A particularly instructive example of the book’s limitations come in the sensitive but ultimately broad portrayal of Mr. Mah, Russell’s landlord. Mr. Mah is an elderly Chinese man whose severity frightens poor Russell although his wife is very kind to him. Towards the end of the book, Mr. Mah’s wife delivers a lengthy monologue about how her husband’s life as an immigrant has been very difficult, a speech which could be very meaningful if we ever saw or heard about any of that hardship beforehand and hadn’t just read some 50 pages or so of Russell being a homeless drifter and fleeing rabid dogs. Mr. Mah’s silent suffering, which Russell is only beginning to understand but will never be let into fully, could be poignant, but as a tacked-on addition to the end of an already meandering story this compassion comes as condescension, a lesson in humanity delivered off key.

There are many striking compositions in the book, but often pages feel oddly incomplete, figures appearing oddly stiff in contrast to the lush, communicative line art in Stitches, Small’s previous book. That book’s vivid brushwork has been traded for a scraggly pen line that feels at once rushed and over-rendered. In a gesture that likely will seem bold to the book club audiences Home After Dark will reach, Small occasionally foregoes traditional panel compositions to open full-page and double page spreads, chock full of playful mark-making and negative space. Yet something feels lacking in this learned minimalism. Perhaps it’s a lack of information in the images, not narrative necessarily but just something to force my eyes to stay longer – often I imagined these spreads, with one or a few lines extending onto a second page to denote a street corner or a bedroom wall, were designed to leave room for text in an illustrated chapbook which never was.

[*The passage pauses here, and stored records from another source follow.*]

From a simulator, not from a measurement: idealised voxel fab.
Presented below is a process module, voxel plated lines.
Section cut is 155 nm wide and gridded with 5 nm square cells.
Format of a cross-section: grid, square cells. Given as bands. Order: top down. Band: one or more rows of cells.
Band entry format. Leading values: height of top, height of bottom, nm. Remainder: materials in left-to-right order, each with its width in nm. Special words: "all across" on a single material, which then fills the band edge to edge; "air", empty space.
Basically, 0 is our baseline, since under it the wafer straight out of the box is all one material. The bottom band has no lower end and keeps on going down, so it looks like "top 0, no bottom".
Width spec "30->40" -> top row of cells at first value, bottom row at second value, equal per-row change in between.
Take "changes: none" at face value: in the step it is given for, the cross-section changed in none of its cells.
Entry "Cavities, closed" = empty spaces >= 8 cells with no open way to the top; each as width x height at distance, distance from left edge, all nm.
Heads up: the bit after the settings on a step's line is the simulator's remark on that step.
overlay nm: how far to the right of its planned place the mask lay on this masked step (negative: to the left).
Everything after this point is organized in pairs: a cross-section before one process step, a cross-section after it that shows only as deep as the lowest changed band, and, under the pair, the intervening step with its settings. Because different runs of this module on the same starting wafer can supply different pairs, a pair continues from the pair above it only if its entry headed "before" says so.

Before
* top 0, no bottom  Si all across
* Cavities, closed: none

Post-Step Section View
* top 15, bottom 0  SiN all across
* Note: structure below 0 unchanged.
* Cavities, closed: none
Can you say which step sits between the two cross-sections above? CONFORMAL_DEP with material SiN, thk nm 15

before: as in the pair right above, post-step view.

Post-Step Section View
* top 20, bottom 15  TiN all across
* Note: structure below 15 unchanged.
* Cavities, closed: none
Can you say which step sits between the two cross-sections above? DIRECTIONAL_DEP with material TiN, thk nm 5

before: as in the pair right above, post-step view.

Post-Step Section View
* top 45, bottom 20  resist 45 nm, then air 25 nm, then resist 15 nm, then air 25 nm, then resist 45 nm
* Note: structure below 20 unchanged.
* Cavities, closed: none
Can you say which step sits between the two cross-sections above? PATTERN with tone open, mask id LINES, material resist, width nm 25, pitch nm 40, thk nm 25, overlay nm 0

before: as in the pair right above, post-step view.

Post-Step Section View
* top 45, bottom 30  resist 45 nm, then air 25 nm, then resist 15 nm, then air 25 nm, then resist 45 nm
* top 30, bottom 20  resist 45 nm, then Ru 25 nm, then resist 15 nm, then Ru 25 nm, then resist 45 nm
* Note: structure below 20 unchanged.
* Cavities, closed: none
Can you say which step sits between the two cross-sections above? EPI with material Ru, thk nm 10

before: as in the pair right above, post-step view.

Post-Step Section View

The story Home After Dark sets out to tell is admirable. The book will serve the libraries and high school English classes it is doubtlessly bound for well, and hopefully some curious students will be driven to seek out David Small’s previous graphic novel Stitches. Stitches is an autobiographical work which touches on similar themes with a particularity and deliberateness that provides the very urgency that Home After Dark lacks. That book depicts struggles with disability, the suffocation of a dysfunctional nuclear family, and living outside the narrow expectations of ‘50s masculinity with an emotional and dramatic heft that stands out even amid the glut of ‘00s graphic memoir. Home After Dark has flashes of the same craft, but its calculated tone leaves one with the feeling of a misstep. One hopes that Small’s next project will permit a tighter focus.